It's probably the most you'll spend on any bracelet, particularly one that doesn't even have any semi-precious stones, not to mention it's only in style for 10 days max. It's the Coachella Music and Arts Festival wristband, and it's one of the most expensive music festival tickets in North America. This year, the festival spans two weekends, making the cost of attending even higher.
So, for all you festival goers making the leap into debt valley this weekend, here's an altruistic parachute to ease your fall: Your Coachella Music and Arts Festival ticket supports local charities.
It's a little-known fact that Goldenvoice (Coachella's organizer) supports a handful of charities via the festival.
One of these charities is the Indio Youth Task Force (IYTF), which offers grants and scholarships to high school students and partners with community organizations for youth. Through the IYTF, a trickle of money is also received by the Indio Teen Center, which fittingly added a recording studio to their facility that already includes such awesome after-school activities as a boxing gym and Internet café for teens in grades 8-12.

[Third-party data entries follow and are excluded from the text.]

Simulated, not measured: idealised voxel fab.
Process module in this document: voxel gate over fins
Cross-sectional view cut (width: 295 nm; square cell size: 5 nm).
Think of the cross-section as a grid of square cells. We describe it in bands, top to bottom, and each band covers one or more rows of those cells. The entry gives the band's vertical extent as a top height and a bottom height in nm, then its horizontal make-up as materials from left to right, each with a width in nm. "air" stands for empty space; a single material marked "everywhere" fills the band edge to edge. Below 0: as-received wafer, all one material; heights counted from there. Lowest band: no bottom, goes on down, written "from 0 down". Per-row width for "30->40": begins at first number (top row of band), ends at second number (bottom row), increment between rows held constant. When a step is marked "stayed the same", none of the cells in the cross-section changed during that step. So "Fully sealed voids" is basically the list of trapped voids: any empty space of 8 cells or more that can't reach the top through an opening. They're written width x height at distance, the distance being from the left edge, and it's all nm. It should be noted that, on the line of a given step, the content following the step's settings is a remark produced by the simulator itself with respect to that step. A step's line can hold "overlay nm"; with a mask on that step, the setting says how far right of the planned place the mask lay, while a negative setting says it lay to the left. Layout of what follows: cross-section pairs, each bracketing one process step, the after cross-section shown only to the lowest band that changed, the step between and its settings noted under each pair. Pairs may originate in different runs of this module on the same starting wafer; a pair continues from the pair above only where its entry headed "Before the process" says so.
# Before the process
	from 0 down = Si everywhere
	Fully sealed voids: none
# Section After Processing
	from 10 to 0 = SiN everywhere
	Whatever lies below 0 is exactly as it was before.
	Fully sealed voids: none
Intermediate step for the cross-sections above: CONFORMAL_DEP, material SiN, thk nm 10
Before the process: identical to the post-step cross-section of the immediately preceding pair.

"[T]he positive impact of the festival grows exponentially every year," says Eric Ritz, executive director of another Coachella-supported charity, Global Inheritance. If you attended Coachella last year, you might remember Global Inheritance's seven-foot-tall hamster wheels that had festival goers powering DJs' turntables and soundsystems. This year, Global Inheritance hopes to encourage attendees to recycle via works of art disguised as recycling bins, their signature TRASHed recycling store, and a new (and huge) intimidation method: a giant robotic dinosaur known as Recyclosaurus Rex. Recyclosaurus will roam the grounds for empties, and if that weren't enough planet-saving fun, there's a contest seeking creative ideas on how to reuse T-Rex's droppings.
As Ritz points out, the festival's assistance goes beyond the cheque book: "Funding is always great, but the support Coachella provides us to launch new programs, educate festival goers and push the needle forward is far more important to the organization."
Global Inheritance isn't the only charity to receive more than just financial support from the festival. "Goldenvoice is a very very large company, and to have them support us in that way is a big deal," says Jennifer Rey, managing director of the Silverlake Conservatory of Music in L.A. "We have been very fortunate to be able to use different venues that Goldenvoice manages and we've had help with our fundraising efforts," Rey tells me over the phone. The Conservatory, co-founded by Flea of the Red Hot Chili Peppers, facilitates hundreds of lessons a week, including free music education to kids who otherwise couldn't afford it. "I really feel it's full-circle," says Rey of being supported by the music festival, "you're creating musicians for the future by supporting music schools like ours... It's one of our big connections that we've been so fortunate to have."
Why Goldenvoice keeps the music loud, but donations quiet, remains a mystery. None of the charities I spoke to knew exactly how much of the ticket price is donated, and Golden Voice wasn't available for comment. But with positive responses like Rey's, you can probably assume it's a Rex-sized amount.